But Weakland was not being rude. He was praising liberation theology, which he said these two bishops' conferences had sanctioned, by connecting it with the glories of feminist theology and black theology. For those who are not sure just what liberation theology, black theology, and feminist theology are, Weakland explained that they are the theologies whose distinctive features are the concepts of suppression, captivity, marginalization, and powerlessness.

And these theologies just about exclude, he might have added, traditional concepts like grace, sanctification, sin (but not 'structures of sin'), redemption, penitence, sacrament, and the like. If these theologies' lingo sounds suspiciously like a Marxist description of class warfare, it is no accident.

Archbishop Weakland's flattery went further. Liberation theology's tactical device of communidades de base is the model for an important part of Renew in the U.S.—"the perfect answer in the middle-class, large suburban parishes for a needed buffer zone between family life and the impersonalization of the large conglomerate parish." (Incidentally, there are dioceses in the U.S. where parishes are shut down for being less than large conglomerates.)

Actually, Archbishop Weakland's address to the Notre Dame conference is a very sloppy piece of work with little intellectual merit. It is vague where it needs to be precise, it employs slogans in place of exact formulations, it contradicts itself over and over on major points, its modest little disclaimers are in fact evasions of responsibility for what the Archbishop says, and it leaps with abandon from one sweeping generalization to another.

Then why bother with it?

Because it is soaked with the errors that plague the Church in the U.S., and it apparently represents, due to the Archbishop's eminent position in the hierarchy, the firmly fixed official policies of the Church in our country—or at least some basic attitudes behind those policies. And, saddest of all, such wacky policies seem to be substantially in accord with the policies which prevail in Rome.

There is hardly space to examine the Archbishop's talk in great detail, but at least three major assumptions are found to lie behind many of his remarks. These premises or principles stand in stark contrast to Catholic belief about dogma, about faith, and about tradition.

 

Experience instead of Dogma

Archbishop Weakland's attitude toward dogma is close to that of a nineteenth century positivist's. That is, he prefers to deal with material, concrete, discrete facts, and he distrusts attempts to find general or abstract statements that relate such facts together or to other realities. He praises liberation theology for drawing on "lived experience" instead of "deductive logical applications of preconceived theories." He grudgingly admits that we must acknowledge "our creedal tradition," but he is "leery of formulations... into abstract truths."

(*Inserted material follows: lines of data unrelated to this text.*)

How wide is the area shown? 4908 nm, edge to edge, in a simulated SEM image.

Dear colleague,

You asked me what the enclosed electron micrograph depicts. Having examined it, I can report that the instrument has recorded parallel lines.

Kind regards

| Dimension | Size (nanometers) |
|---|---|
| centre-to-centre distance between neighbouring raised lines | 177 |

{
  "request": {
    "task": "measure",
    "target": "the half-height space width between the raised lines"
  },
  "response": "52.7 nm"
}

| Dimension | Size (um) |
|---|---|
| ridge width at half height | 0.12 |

This belittling attitude toward the Church's creeds and doctrines and dogmas is shown also in Weakland's attitude toward Sacred Scripture. We study Scriptural events—for example, the cross and resurrection—in their historical context, he says, then we make "an analysis of the paschal mystery lived out here and now by God's faithful." This preoccupation with Scriptural events as they happened then-and-there, and the here-and-now analysis of the faithful, opens a chasm between our lives and the life of Our Lord, a chasm 2,000 years wide. And it leaves out one important thing: Jesus Christ Himself, who is the same yesterday, today, and forever.

 

Theology instead of Faith

This aversion to what is permanent, fixed, and unchanging is also apparent in Weakland's attitude toward faith. Faith, it seems, is not an unreserved assent to what God has revealed to be true; it is more like a complex array of attitudes towards what one considers to be important. Weakland's condescending reference to the Church's "creedal tradition" is one sign of this new understanding of faith, which is the first of the theological virtues and the indispensable foundation for hope and charity. Another sign is the cavalier way in which he throws together patchworks of Church traditions, Scriptural allusions, sociopolitical concepts like solidarity and 'preferential option for the poor,' and racial and national and gender dispositions. When academic people juggle these various elements, you have a theology, like liberation theology or feminist theology. Or rather, you have "theological evolution"—for we don't want to be boxed into a permanent set of principles such as the word theology implies, do we?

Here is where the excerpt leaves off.